My eyes are now open to my past, and the things I was trying to hold on to and realized that they never really existed in the first place. I can't go back to the person I once was and I wouldn't want to. I'm happy with the person that I am even though it meant I had to go through a lot of sadness, loneliness, self-loathing and depression to get there. It was a hard journey, but after coming through to this side, I am ecstatic about the person I have become and am continuing to be. I know that my journey will never be completely over, but now I look to the future with hope instead of fear.

Thanks to all my new visitors. I appreciate the time you take out of your day to read what might be coming out of my head. One great thing about this blog...I started it so other people (probably in the future - how I was thinking anyway) would know that they aren't alone going through problems closely related to my own. Instead, I have found that I am not alone and that others are going through the same things I am or they have gone through them in their past. I always felt so alone. I felt that no one knew or understood what I was going through.

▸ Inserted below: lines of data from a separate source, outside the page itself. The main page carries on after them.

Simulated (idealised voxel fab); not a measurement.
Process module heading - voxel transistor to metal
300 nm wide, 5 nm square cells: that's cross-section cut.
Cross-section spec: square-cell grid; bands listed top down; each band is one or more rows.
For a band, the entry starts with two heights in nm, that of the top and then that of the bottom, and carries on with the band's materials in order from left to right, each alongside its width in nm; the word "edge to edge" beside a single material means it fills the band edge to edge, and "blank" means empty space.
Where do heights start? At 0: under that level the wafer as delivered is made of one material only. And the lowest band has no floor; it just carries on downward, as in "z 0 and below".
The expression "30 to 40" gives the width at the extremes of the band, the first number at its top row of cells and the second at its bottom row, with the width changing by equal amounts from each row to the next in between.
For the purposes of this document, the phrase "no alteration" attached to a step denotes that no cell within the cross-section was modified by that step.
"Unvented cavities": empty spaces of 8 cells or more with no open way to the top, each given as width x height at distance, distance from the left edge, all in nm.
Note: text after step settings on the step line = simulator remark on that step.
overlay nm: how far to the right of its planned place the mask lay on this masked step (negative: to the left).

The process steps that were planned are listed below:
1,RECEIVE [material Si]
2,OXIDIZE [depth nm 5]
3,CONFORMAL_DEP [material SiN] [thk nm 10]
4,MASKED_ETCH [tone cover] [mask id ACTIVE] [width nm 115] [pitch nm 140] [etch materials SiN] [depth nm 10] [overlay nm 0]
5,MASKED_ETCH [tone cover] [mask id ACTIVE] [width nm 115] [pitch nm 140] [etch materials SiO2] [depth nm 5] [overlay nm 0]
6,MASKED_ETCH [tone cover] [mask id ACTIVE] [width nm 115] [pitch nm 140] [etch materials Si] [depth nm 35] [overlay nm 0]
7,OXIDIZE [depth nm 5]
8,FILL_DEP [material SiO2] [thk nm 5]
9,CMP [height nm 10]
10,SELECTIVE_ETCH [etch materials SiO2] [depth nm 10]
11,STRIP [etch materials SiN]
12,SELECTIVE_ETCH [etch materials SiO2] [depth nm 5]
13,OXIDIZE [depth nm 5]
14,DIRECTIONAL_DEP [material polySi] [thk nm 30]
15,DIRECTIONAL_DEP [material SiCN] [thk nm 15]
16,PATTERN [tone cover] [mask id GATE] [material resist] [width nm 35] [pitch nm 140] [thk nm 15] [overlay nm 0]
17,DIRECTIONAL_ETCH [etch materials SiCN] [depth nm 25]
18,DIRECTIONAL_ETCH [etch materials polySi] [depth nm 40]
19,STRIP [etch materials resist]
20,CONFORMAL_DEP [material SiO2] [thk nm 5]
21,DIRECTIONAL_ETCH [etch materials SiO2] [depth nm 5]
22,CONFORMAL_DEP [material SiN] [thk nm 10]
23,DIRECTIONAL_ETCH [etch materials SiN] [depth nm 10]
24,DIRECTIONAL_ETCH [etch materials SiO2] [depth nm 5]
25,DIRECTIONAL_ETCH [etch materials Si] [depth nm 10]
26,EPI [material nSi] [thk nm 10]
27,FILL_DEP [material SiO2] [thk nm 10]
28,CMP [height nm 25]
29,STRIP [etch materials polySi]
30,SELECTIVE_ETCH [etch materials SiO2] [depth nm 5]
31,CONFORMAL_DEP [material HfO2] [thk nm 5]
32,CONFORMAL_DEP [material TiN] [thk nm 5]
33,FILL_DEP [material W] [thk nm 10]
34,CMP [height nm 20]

By finding all of you here, I have found a support group that I never knew existed. I always had H and Grandma in my court, but never knew that anyone else had gone through these situations. Thanks so much just for being there and for allowing me to spend a little time in your day getting things off my chest and figuring things out. I appreciate it. a LOT!

1 comment:

an9ie said...

It's hard to let go of the baggage. I think I've still got a few suitcases to offload :) But the good news is every year you can look back and hopefully see how much you've grown since then.